The Value of a Mistake

Rabbi Daniel Gordis’ has issued another dispatch called When Mistakes Are Worth Making that I suggest you read. It discusses the value of the Kuntar exchange, the disengagement and why these mistakes were necessary.

“So, in the face of all the good arguments about how no self-respecting country trades a almost two hundred dead bodies and several living terrorists including Samir Kuntar (who, we should recall, shot a man at point blank range in front of his four-year-old daughter, and then killed the girl by smashing her skull against a rock with the butt of his rifle – and all this at the ripe old age of 17) for two soldiers who were almost certainly dead, how does one justify this decision? Wasn’t it certainly a mistake?

Yes, in strategic terms, it was probably a mistake. But sometimes mistakes are worth making. Take the Disengagement. It is now clear that the Disengagement from Gaza was a horrifying, costly and still painful mistake. But – and I realize that this is not a popular position – it was a mistake that Israel needed to make. It was the mistake that proved, once and for all, that the enemies we face have no interest in a state of their own. They just want to destroy ours. That is what Israelis learned, now without a doubt, as a result of the Disengagement. There’s almost no one left around here myopic enough to imagine even for an instant that further retreats will get us peace. OK, there are still a few arm-chair peace-niks in the States, insisting that there is simply no conflict that cannot be resolved. But here? Precisely the opposite. Now we know that the right was correct – further retreats will only embolden our enemies. They’ll demand more. And more. Until we’re gone.

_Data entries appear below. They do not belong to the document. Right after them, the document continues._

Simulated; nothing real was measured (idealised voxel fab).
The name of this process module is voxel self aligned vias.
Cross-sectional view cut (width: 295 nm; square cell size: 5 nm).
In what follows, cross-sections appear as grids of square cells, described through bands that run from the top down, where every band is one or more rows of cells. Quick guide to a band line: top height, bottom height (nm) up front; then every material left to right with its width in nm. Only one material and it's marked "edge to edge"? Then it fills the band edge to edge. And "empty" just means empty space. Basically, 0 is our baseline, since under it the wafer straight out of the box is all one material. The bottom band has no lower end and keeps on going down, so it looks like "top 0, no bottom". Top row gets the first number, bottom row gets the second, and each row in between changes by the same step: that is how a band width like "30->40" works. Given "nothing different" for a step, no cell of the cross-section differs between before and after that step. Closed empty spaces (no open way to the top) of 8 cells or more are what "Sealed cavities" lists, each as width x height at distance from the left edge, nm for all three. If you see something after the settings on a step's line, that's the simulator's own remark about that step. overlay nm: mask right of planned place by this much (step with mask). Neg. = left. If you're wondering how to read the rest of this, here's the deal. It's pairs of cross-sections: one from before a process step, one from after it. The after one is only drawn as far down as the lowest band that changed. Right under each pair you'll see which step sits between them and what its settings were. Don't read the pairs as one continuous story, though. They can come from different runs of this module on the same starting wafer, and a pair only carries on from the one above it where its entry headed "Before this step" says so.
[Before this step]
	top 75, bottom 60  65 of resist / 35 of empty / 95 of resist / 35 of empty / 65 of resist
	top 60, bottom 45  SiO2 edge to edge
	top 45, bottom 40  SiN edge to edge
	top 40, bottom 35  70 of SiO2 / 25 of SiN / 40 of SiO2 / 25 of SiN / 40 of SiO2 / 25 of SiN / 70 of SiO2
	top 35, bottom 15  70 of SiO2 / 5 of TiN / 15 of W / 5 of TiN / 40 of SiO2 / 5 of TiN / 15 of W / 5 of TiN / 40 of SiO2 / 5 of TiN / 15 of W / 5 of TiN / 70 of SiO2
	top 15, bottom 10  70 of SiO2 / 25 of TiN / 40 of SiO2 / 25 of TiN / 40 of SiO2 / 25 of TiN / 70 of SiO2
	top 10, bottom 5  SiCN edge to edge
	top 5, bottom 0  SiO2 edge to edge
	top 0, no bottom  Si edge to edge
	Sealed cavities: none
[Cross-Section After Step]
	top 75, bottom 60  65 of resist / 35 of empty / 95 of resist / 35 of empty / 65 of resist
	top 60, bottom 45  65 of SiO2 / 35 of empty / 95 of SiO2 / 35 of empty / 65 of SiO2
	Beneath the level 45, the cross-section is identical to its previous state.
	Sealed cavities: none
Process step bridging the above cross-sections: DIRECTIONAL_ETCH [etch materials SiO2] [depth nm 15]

The benefits of that lesson are understandably of no consolation to the families who paid so dearly in the summer of 2005, who are still living in temporary housing, whose marriages didn’t survive, whose livelihoods have never been restored, whose children hate the country that did that to their parents – but despite all that, the Disengagement was probably a horrifying mistake that Israel needed to make. For now we know, even those of us (and I include myself) who were naive enough to imagine something else. Peace is not around the corner. Peace is not a year or two away. Peace is not possible. Not now. Not a year from now. Not a decade from now. Because their issue isn’t a Palestinian State it’s the end of the Jewish one. We learned that through the mistake we made in 2005, a mistake that we probably needed to make.

And that’s why we had to make the trade this week. Yes, according to a variety of strategic criteria, the trade was problematic. It may raise the price for Gilad Shalit (not that those negotiations have been going anywhere, of course). It may affect future prisoners of war.

But if it was a mistake, it was a calculated mistake, a mistake well worth making.It was a mistake worth making when we think about what is the real challenge facing Israel. The challenge facing Israel isn’t to win the war against the Palestinians. The war can’t be won. We can’t eradicate them, and they won’t accept our being here. The challenge that Israel faces is not to move towards peace. Peace can’t be had. No – the challenge facing Israel is to learn how to live in perpetual, never-ending war, and in the face of that, to flourish, and to be a country that our kids still want to defend. And that is what we did this week.”